Preparing for "The Talk" with AI projects

by Daniel Kokotajlo2 min read13th Jun 202016 comments

62

Ω 32

AIWorld Optimization
Frontpage
Crossposted from the AI Alignment Forum. May contain more technical jargon than usual.

Epistemic status: Written for Blog Post Day III. I don't get to talk to people "in the know" much, so maybe this post is obsolete in some way.

I think that at some point at least one AI project will face an important choice between deploying and/or enlarging a powerful AI system, or holding back and doing more AI safety research.

(Currently, AI projects face choices like this all the time, except they aren't important in the sense I mean it, because the AI isn't potentially capable of escaping and taking over large parts of the world, or doing something similarly bad.)

Moreover, I think that when this choice is made, most people in the relevant conversation will be insufficiently concerned/knowledgeable about AI risk. Perhaps they will think: "This new AI design is different from the classic models, so the classic worries don't arise." Or: "Fear not, I did [insert amateur safety strategy]."

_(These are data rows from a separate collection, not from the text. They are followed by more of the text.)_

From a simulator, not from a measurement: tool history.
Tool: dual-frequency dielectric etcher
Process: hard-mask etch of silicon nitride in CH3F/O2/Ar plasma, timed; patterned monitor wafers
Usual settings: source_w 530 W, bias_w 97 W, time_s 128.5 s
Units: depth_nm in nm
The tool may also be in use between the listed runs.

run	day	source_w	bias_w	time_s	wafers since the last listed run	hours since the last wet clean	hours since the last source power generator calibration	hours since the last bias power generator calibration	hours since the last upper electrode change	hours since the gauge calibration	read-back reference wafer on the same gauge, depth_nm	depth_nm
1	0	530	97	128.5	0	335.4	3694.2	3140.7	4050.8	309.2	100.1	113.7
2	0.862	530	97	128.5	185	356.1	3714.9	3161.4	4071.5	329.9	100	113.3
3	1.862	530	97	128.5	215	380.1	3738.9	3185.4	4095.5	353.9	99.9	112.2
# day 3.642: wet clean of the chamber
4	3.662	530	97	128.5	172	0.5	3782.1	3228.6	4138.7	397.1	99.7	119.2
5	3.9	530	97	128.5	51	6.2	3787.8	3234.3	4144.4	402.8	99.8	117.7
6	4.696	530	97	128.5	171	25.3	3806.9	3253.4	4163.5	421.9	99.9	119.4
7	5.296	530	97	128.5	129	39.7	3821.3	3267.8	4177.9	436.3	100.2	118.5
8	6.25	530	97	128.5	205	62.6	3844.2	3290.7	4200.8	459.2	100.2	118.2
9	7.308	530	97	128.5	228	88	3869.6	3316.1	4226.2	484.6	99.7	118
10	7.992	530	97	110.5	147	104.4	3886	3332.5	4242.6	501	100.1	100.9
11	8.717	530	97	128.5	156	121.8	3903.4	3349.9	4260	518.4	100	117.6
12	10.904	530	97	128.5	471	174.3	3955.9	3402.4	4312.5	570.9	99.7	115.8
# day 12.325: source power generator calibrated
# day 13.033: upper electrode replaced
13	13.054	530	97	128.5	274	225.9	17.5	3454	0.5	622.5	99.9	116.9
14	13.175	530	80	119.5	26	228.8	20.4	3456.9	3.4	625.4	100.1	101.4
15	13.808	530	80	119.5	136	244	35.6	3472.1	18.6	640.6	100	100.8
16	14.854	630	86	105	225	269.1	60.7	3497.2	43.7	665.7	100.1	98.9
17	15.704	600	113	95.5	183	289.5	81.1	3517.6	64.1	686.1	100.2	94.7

I think it would be very valuable for these conversations to end with "OK, we'll throttle back our deployment strategy for a bit so we can study the risks more carefully," rather than with "Nah, we're probably fine, let's push ahead." This buys us time. Say it buys us a month. A month of extra time right after scary-powerful AI is created is worth a lot, because we'll have more serious smart people paying attention, and we'll have more evidence about what AI is like. I'd guess that a month of extra time in a situation like this would increase the total amount of quality-weighted AI safety and AI policy work by 10%. That's huge.


One way to prepare for these conversations is to raise awareness about AI risk and technical AI safety problems, so that it's more likely that more people in these conversations are more informed about the risks. I think this is great.

However, there's another way to prepare, which I think is tractable and currently neglected:

1. Identify some people who might be part of these conversations, and who already are sufficiently concerned/knowledgeable about AI risk.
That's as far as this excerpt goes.